Dancing with the notes. . . .

Major non-news flash: Chauncey Billups doesn’t like losing.

“I lose hard, man,” says Billups. “I’m a totally different person when the game is on as opposed to just everyday walking around. I was having a conversation with one of the guys the other day. He was asking me why I only took six shots one night. For me, I don’t play for stats or none of that. I play for the win.”

The proof is in the numbers. Chauncey just completed his eighth consecutive 50-win season — one with the Timberwolves, six with the Pistons and one with the Nuggets. To put that number in perspective, Kobe Bryant, who entered the NBA a year ahead of Chauncey, has racked up nine 50-win seasons, never more than five straight. . . .

I only bring up Chauncey’s credentials as a winner to make a point: Anything less than the Western Conference finals would be a disappointment for the Nuggets. As for beating the Lakers once they get there . . . can you believe that Colorado weather of ours? . . .

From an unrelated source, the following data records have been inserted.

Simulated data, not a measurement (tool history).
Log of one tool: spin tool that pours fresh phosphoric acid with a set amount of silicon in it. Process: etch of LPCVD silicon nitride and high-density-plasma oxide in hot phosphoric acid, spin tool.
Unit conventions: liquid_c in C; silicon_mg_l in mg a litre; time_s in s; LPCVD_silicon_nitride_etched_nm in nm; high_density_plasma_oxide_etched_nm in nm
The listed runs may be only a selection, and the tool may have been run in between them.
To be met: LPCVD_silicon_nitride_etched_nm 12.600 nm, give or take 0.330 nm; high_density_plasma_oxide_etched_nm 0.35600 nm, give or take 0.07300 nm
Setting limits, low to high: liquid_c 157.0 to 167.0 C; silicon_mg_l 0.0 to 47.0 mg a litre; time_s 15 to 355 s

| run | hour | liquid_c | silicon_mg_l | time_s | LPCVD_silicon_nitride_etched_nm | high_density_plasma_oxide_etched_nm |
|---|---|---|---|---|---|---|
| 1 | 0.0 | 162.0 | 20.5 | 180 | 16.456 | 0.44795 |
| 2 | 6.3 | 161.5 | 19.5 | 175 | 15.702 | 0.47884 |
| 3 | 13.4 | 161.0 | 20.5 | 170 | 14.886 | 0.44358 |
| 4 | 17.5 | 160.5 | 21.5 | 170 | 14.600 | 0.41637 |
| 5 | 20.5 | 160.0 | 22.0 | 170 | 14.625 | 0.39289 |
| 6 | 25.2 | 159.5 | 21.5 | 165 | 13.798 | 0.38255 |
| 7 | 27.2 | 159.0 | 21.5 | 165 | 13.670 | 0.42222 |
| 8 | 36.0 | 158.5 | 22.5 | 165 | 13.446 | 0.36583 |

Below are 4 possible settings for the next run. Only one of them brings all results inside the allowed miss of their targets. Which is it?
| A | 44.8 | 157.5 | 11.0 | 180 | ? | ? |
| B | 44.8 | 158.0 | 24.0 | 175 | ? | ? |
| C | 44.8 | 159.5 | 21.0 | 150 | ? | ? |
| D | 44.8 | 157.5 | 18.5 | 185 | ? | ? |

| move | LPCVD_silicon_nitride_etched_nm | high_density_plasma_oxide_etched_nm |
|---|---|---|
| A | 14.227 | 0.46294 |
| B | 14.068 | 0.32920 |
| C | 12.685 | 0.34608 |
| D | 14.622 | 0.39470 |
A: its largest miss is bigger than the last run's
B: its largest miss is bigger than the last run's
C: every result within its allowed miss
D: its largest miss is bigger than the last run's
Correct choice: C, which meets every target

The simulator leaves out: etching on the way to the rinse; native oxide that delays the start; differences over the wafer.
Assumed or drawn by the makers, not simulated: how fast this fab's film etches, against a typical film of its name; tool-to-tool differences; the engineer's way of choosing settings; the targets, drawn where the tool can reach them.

So the NFL draft is a week away. Not that I’m OD’ing on draft cliches, but the Broncos will be fine if they can just get a guy with a great motor and fluid hips who plays well in space. Assuming, of course, he has a high ceiling, great feet and plays at a low pad level. What the . . .

Plays well in space? Memo to Coach J-Mac: Pick a kid who can play on Earth. . . .

From the life-ain’t-fair dept.: Half of middle-aged American men are bald, but Mel Kiper Jr. has enough lettuce to feed the world. . . .

By the way, one of the great streaks in sports will end next weekend. The U of Miami has produced at least one first-rounder for 14 consecutive years but won’t make it 15. LSU figures to reach six in a row Saturday, which would be the longest active streak. . . .

Mike Mayock, NFL Network draftnik, on West Virginia’s Pat White, the best player available without a position to call his own: “If I was a GM, I’d take him in the second round with no reservations. You can use him in the Wildcat (formation) and try to develop him as a quarterback. He has that kind of ability.” . . .

You’ll be glad to know that, after all the brain damage, J-Mac is favored to win his first game as keeper of the Broncos’ flame. The Las Vegas Hilton, the world’s largest sports book, has Da Bronx listed at minus-3 over the Bengals. . . .

According to a story in Pro Football Weekly, Broncos blockmeister Ryan Clady has the longest arms — 36 3/4 inches — of any NFL left tackle. Makes you wonder, doesn’t it? Does the guy who did the measuring moonlight as a specimen-cup collector? . . .

They was robbed! The Clippers, that is. They ended their season the other day with a 41-point loss. To the Okie City Thunder-dunders, who were trying to avoid their 60th defeat. Trying. What a concept, huh, Clippers? . . .

The Yankees have a pitcher named Phil Coke. And you thought those NASCAR guys went a little overboard in endorsing products. . . .

Great news, Yankee fans. Another half-dozen trainer’s table dances in Florida and A-Rod should be good to go. . . .

Some woman was bitten several times the other day after leaping into the polar-bear lair at a Berlin zoo. OK, so I’ll give you that. But name me one other thing more painful than watching the Nationals. . . .

They say it’s your birthday: One hoops Hall of Famer, Tiny Archibald (61), and two football Hall of Famers-in-waiting, Derrick Brooks (36) and Willie Roaf (39).

Jim Armstrong: 303-954-1269 or jmarmstrong@denverpost.com

Bottoms up!

This Bear’s a party animal.

According to the website tips@chicagoist.com, that isn’t cough syrup in Jay Cutler’s glass.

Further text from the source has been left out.